Engineering and Technology
Automated classification of big X-ray diffraction data using deep learning models
J. E. Salgado, S. Lerman, et al.
Unlock the potential of your X-ray diffraction data with a groundbreaking deep learning model developed by Jerardo E. Salgado and colleagues. This innovative approach overcomes the hurdles of traditional analysis, offering unparalleled accuracy in classifying crystal systems and space groups while adapting seamlessly to diverse experimental conditions.

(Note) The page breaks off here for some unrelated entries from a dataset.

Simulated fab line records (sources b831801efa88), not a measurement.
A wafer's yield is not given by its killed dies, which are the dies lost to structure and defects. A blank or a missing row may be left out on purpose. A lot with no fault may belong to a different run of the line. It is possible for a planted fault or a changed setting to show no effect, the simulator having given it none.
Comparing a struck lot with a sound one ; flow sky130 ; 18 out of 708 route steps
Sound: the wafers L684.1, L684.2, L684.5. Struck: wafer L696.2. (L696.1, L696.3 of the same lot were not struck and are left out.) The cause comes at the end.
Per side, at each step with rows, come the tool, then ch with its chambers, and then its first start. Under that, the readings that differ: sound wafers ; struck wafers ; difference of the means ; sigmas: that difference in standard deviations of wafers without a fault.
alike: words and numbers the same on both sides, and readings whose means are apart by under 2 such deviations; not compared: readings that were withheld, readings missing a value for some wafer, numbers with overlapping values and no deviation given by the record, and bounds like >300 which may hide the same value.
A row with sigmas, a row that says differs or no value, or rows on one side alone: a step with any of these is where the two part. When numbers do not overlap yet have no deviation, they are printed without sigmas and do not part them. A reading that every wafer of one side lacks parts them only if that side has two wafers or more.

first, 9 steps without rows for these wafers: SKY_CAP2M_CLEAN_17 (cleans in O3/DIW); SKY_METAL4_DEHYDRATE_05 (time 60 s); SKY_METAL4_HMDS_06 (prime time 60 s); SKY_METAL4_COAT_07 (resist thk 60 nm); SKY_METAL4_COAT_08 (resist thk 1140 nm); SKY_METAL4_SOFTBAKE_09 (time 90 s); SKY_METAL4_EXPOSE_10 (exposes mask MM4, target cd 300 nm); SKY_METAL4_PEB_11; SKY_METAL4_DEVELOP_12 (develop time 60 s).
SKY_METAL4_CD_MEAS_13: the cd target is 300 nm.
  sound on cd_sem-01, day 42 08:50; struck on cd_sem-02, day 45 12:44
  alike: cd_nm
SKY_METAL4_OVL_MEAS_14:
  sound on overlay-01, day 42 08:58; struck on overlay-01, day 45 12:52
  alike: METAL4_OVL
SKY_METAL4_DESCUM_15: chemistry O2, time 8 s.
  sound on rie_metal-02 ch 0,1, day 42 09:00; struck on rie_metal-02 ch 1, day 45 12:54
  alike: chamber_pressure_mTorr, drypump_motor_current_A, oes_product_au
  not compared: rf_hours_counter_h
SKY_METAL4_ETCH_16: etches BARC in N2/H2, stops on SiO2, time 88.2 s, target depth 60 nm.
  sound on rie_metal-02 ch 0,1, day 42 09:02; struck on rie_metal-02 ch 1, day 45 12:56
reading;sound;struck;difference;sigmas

~3 min • Beginner • English
Introduction
The response of materials at extreme pressures depends strongly on atomic arrangement and crystal structure, which govern mechanical, electrochemical, and thermodynamic properties. Powder X-ray diffraction (XRD) is the standard technique for characterizing crystal symmetry, lattice parameters, atomic packing, and phases. However, current indexing and refinement require expert intervention, context knowledge, and manual tuning (e.g., cell indexing, parameter initialization), which is challenging especially with multiphase samples, overlapping peaks, or when contextual knowledge is unavailable. Meanwhile, modern synchrotron methods generate massive XRD datasets that exceed manual analysis capacity, creating a need for adaptable, automated analysis. Deep learning (DL) offers the potential to learn rich representations from large datasets and generalize beyond known references. The goal of this work is to develop generalized DL models that robustly classify both crystal systems (7 classes) and space groups (230 classes) directly from XRD patterns, with strong generalization to experimental and previously unseen materials.
Literature Review
Prior works have explored machine learning and deep learning for diffraction analysis, including pattern decomposition, clustering, symmetry classification, structure–property relationships, and phase mapping. Park et al. trained CNNs on synthetic XRD patterns for crystal system and space group classification, achieving strong synthetic performance but limited generalization to experimental patterns (failing on one of two tested). Vecsei et al. trained DNN and CNN models with good synthetic accuracy (e.g., 86% on crystal systems) that dropped to 56% on the experimental RRUFF dataset, highlighting a generalization gap. Other studies addressed narrower subsets of symmetry classes or specific material groups. Overall, despite progress, there remains a need for robust models that generalize to dynamic and unseen real XRD data across diverse materials and experimental conditions.
Methodology
Data generation and training datasets: From 204,654 ICSD crystallographic information files, 171,076 distinct structures remained after removing incomplete/duplicate entries. Seven synthetic XRD datasets were generated to reflect varying experimental conditions via different peak-shape (Caglioti) parameters and noise implementations. Datasets used for training: (i) Baseline: synthetic dataset 1 (171k patterns), (ii) Mixed: random sample without replacement from datasets 1–4 (171k patterns), (iii) Large: union of all seven synthetic datasets (~1.2 million patterns). Synthetic XRD generation used Bragg’s law to compute peak positions and Lorentz, polarization, and structure factors for intensities. Peak shapes were implemented via Gaussian-like broadening with FWHM H from the Caglioti formula H = (U·tan²θ + V·tanθ + W)^(1/2), with dataset-specific U,V,W and intensity noise (0.2–2%) prior to normalization. Patterns were simulated at Cu Kα (λ=1.54 Å), 2θ range 5°–90° (0.01° step), and normalized so the maximum peak intensity equals 1000.
Model architectures: Three supervised classifiers were designed for 7-way (crystal systems) and 230-way (space groups) tasks. (1) Standard CNN (SCNN): 3 convolutional layers (channels [80,80,80], kernel sizes [100,50,25], strides [5,2,1]), ReLU activations, 30% dropout after each conv, average pooling after each conv (kernel sizes [3,3], strides [2,1]), followed by a 3-layer MLP head [2300, 1150, num_classes] with ReLU and 50% dropout after each activation during training. (2) No-Pooling CNN (NPCNN): same conv stack and dropout as SCNN but without pooling layers; flattened features feed the same 3-layer MLP head. (3) MLP: 5 ReLU-activated layers [4000, 3000, 1000, 800, num_classes] with dropouts [60%, 50%, 40%, 30%] after each ReLU during training. Training used softmax cross-entropy loss, Adam optimizer, batch size 256. Implemented in PyTorch (with UnifelM library); hyperparameters selected for strong performance on experimental evaluation.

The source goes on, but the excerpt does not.